Poland’s Parliament this week postponed considering a draft mining law aimed at fast-tracking new coal mines, putting pressure on the country’s biggest electric utility, PGE, and the Polish government to prepare for the gradual closure of Bełchatów, Europe’s largest coal-fired power plant.
To date, the owner-operator of the Bełchatów power plant, majority state-owned PGE, has faced a false choice between developing a new lignite mine, located far from the power plant, to extend its life, or else a new nuclear power plant to replace it.
At present, Bełchatów supplies nearly one-fifth of Poland’s annual electricity demand but is on borrowed time as existing lignite mines run down, to be exhausted entirely by 2035.
Both a mine and nuclear power plant would be massive infrastructure projects that could secure baseload, round-the-clock electricity. They would both tick important political boxes of generating thousands of jobs in the near-term, and of guaranteeing energy independence.

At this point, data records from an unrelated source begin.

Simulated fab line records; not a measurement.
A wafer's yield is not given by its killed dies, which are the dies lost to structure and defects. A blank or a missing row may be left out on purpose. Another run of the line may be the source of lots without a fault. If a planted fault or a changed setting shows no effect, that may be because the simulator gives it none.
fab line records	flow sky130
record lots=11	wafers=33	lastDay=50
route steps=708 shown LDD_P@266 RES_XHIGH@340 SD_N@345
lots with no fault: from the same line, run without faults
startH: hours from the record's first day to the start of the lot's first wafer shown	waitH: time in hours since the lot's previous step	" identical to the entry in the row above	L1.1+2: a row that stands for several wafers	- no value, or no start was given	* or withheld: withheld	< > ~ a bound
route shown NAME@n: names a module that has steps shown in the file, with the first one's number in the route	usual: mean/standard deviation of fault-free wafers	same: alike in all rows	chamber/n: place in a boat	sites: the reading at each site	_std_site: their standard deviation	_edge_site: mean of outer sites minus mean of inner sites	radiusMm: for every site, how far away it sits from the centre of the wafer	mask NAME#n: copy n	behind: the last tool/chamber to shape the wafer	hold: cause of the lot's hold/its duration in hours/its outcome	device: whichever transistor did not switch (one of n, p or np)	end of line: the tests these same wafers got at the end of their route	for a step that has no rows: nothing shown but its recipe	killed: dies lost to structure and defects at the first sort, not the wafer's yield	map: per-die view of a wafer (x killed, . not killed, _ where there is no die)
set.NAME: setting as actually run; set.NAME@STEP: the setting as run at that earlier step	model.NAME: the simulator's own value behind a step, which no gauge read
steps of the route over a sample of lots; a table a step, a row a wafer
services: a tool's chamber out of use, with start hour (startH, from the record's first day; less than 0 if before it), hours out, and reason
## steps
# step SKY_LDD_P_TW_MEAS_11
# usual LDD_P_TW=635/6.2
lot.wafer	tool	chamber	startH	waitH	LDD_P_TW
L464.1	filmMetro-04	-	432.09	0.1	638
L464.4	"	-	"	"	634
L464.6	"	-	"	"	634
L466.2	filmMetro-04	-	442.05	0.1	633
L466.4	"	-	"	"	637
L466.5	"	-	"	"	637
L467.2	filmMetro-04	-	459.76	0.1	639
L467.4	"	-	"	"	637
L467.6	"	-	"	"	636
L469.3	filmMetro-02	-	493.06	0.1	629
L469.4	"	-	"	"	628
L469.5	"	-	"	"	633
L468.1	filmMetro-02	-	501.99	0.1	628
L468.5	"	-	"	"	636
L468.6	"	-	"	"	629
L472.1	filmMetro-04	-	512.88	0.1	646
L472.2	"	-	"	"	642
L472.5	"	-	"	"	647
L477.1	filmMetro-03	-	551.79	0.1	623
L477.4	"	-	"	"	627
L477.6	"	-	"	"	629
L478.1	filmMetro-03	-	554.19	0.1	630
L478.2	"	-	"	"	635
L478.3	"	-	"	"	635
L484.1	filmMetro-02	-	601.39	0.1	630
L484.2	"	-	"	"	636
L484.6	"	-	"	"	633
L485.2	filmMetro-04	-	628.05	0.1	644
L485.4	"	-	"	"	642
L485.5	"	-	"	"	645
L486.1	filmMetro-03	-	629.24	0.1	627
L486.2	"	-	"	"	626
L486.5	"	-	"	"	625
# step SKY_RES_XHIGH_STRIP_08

BUT THEY WOULD ALSO BE HUGELY EXPENSIVE.
PGE estimates a new lignite mine to feed Bełchatów, at Złoczew, nearly 50 kilometres away, would cost around PLN 12 billion (€2.8 billion, US$3.1 billion), including associated infrastructure costs.
The proposed Złoczew mine without a doubt would become a stranded asset
At IEEFA, we are in no doubt that the proposed mine would become a stranded asset, meaning it would close prematurely, given the associated carbon emissions that would render it obsolete, probably before its first delivery.
A new nuclear power plant would take at least a decade to build, from a starting gun which still looks far off in Poland, given the need to raise substantial finance. In Britain, the £23 billion ($29 billion) Hinkley Point C nuclear project is probably the world’s most expensive new power plant, and now slated for operation from around 2026, after a final investment decision in 2016. EDF’s flagship nuclear project at Flamanville in France is now scheduled to begin generating power in 2022, 15 years after construction started in 2007. In other words, it is probably already too late to build a nuclear power plant in Poland which could start to replace Bełchatów in the early 2030s.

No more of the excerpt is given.